If you are on social media or watch the news you will see that people are increasingly quick to “cancel” someone they don’t agree with.

Canceling someone is publicly denouncing them and seeking to ruin their reputation or career. This practice is so common that it is now considered a form of online activism. 

This article is not about determining when and if it is ok to cancel someone or talk about specific instances. We can benefit from standing back a bit and considering if there are other ways we can go about standing up for what we believe and making a difference without canceling people.

The dangers of canceling people are not to be taken lightly. Canceling someone can have serious consequences for BOTH the person who is canceled and the ones who are canceling. There may be a benefit to not canceling the person and employing some other ideas. 

When a person is canceled and the underlying issue of why they are being canceled is addressed, it can appear as revenge. 

Canceling someone can also lead to a cycle of cancel culture, where people are constantly on the defensive and people are judged on the basis of their perceived “wrongdoing” rather than on the actual facts of the situation. People may be hesitant to ask a question because of the response they may engender. 

Furthermore, canceling someone can also create a sense of mistrust and division in a community. When someone is canceled, it often leads to a feeling of “us vs. them”. This can lead to an atmosphere of hostility and division, which is not conducive to open and productive dialogue. People dig in their heels and will not listen to other’s thoughts.

Finally, canceling someone can also lead to a lack of accountability. When someone is canceled, it can make it difficult for them to learn from their mistakes and make amends. This can lead to a situation where people are not held accountable for their actions, which can further damage the community. 

Fortunately, there are other options available for dealing with what people say and do. 

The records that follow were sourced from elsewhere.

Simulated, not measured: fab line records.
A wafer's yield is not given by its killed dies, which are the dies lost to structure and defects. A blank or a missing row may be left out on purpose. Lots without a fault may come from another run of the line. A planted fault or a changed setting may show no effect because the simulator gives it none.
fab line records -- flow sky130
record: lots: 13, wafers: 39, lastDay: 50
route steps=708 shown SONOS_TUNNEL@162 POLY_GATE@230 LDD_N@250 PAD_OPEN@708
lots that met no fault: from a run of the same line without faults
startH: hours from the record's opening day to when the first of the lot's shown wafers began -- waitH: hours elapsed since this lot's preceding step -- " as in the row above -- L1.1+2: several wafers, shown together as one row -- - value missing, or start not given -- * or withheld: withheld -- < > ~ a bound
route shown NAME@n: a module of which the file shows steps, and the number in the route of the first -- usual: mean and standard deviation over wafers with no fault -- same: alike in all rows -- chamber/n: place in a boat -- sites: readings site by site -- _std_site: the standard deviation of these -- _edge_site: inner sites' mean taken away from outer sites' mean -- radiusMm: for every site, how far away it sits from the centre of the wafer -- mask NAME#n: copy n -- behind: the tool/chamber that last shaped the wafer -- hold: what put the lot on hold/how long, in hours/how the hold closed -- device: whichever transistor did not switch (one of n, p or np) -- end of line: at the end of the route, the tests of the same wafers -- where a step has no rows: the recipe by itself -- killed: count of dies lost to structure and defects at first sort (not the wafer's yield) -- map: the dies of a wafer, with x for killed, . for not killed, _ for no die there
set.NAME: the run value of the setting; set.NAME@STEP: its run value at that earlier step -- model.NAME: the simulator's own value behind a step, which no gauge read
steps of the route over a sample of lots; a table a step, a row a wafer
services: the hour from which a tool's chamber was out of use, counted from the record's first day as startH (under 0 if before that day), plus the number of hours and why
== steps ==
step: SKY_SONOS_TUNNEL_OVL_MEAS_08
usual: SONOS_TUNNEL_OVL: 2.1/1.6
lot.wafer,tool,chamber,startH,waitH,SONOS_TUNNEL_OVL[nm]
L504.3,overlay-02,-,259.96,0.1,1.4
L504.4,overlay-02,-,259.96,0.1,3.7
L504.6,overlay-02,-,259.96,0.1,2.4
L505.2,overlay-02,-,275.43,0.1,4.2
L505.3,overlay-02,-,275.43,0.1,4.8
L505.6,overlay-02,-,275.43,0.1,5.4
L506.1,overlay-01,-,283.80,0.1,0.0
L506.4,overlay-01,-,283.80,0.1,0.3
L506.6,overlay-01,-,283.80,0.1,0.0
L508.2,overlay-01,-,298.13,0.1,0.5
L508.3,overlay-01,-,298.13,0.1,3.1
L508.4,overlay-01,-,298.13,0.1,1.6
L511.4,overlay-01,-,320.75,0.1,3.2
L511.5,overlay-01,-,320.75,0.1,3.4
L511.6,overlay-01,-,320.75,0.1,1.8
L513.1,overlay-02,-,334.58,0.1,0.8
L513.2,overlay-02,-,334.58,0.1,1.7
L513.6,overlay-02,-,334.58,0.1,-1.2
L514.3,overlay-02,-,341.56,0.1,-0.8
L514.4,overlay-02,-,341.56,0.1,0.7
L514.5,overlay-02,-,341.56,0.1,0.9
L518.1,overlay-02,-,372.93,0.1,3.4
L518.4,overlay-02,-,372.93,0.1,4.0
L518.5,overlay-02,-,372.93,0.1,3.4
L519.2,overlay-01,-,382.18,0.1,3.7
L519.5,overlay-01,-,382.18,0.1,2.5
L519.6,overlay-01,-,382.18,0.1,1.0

  • Clarify if what was said is actually what was meant. It may be an unfortunate choice of words or not understanding what something means. 
  • Can we talk? Rather than canceling someone, it is often more effective to engage in meaningful dialogue and seek to understand each other’s perspectives. This can help to foster understanding and empathy, and can lead to more constructive conversations. 
  • Another option is to practice restorative justice. This involves holding people accountable for their actions, but also focusing on helping them to learn from their mistakes and repair any damage they may have caused. This can be a more effective and less damaging way of dealing with people’s wrongdoings and ultimately help your cause. You can create an ally instead of an enemy. 

Think twice before you cancel. Seek to clarify, understand and educate.